Thursday, May 14, 2009

In Which Jo Reaches Out From Under The House To Post.

Notamus, the grey cat, is nicknamed Notty (homonym Naughty). This is for a reason.

He rushes doors. Any door, any portal, any open window is fair game. I had thought that this tendency to run straight for an open space was confined to those open spaces that were vertical, but I was wrong.

Today he went under the house. Not just under the house, but under the house while Felipe, Juan, Frederico, and Alberto were working on it. (Query: Why is every jefe of every leveling job named Felipe? Is it just the crews that work on my house, or what?)

Felipe is a short, taciturn guy who refuses to be shaken by anything. Alberto is young, voluble, and tended to giggle. I heard his giggles all morning through the floor whenever anything struck him as funny, which was about every thirty seconds. Frederico is a sharp-dressed vato with designs shaved into his beard and buzz cut and sparkly fronts on. And poor Juan was the guy over whose back Notamus ran to get under the house. The first I knew of it was a choked scream from the access hatch. Somehow the door to the office had come open, and Notamus had obeyed the Prime Kitteh Directive: If it's open, go for it.

After reassuring Juan that that enormous grey thing that ran past him was only a gato, and a friendly gato at that, I spent five minutes on my belly, head down in the hatch, calling here-kitty-kitty to no avail. I finally said the hell with it and got under the house with the boys, crawled to the very furthest corner of the very furthest row of piers, and played here-kitty-kitty there for twenty minutes as they worked around me.

I gave up after that and figured Notty would come out on his own. Which he did, thirty minutes later. I found him angry and freaked out, hanging by his claws on the outside of the kitchen screen door.

Poor Felipe handed me out of the access and, after taking a look at my front (I'd crawled under there in capri pants, a t-shirt, and sandals) said "Oooohhhhh my God." I think he saw angry letters about open access hatches in his future, but it wasn't their fault my cat went berzerkers.

It's not a bad crawlspace, as crawlspaces go. It's short, of course, which makes turning around and doubling back difficult--especially if you're more than four feet tall and busty and assy into the bargain. It's dry, I only saw one rat skeleton, and it's pretty well-ventilated. There aren't too many pipes to crawl over and nothing dropped down the back of my neck, thank God. 

The best part of all of it was this: When Felipe helped me out of the hatch, my pants didn't fall off. Almost, but not quite. I was pleased that I was able to get out of there with at least some dignity intact.

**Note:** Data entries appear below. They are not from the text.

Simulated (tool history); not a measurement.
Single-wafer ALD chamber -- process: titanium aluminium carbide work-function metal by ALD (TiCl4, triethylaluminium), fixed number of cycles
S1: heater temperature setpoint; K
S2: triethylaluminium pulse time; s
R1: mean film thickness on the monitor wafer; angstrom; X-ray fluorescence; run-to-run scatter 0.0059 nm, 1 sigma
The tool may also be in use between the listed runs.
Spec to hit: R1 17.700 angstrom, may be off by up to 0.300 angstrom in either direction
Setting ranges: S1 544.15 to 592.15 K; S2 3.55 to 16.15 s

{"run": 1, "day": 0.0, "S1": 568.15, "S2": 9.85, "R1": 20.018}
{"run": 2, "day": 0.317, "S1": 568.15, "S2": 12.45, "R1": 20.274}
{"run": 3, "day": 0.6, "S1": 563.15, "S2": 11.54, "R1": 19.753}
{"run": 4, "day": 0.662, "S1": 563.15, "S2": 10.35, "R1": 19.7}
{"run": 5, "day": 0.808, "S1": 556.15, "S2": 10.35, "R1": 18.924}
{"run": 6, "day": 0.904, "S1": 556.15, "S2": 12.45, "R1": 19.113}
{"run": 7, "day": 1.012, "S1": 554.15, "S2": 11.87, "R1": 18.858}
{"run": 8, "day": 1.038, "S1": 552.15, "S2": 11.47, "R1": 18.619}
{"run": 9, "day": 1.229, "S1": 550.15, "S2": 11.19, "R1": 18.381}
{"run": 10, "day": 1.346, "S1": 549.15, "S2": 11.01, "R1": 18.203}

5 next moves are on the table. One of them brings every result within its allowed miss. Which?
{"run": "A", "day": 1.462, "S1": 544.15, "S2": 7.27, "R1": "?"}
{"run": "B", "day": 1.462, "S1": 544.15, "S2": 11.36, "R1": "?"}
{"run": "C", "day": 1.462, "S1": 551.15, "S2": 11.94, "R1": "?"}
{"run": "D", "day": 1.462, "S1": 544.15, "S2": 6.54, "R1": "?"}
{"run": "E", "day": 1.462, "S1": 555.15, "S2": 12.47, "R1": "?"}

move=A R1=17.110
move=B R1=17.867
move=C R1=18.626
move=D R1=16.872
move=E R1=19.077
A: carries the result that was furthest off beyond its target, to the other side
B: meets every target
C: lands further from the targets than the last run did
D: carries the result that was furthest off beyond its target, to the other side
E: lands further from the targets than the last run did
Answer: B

Deanna Bland Hiott PhD, MSN, RN said...

Sweet of you, I would have left him down there...under the house crawl space and the possibility of spiders vs. cat...yep, poor cat.

Leaf-Nosed Bat said...

You haven't 'lived' in your house until you've occupied every single square inch of space.

& I don't remember you as a person for whom it's possible to lose her dignity, by the way.

Rat said...

Oh, Notty Kitty. And I'm sure Flashes was somewhere on his back purring or being washed by a very happy Max, being no help at all.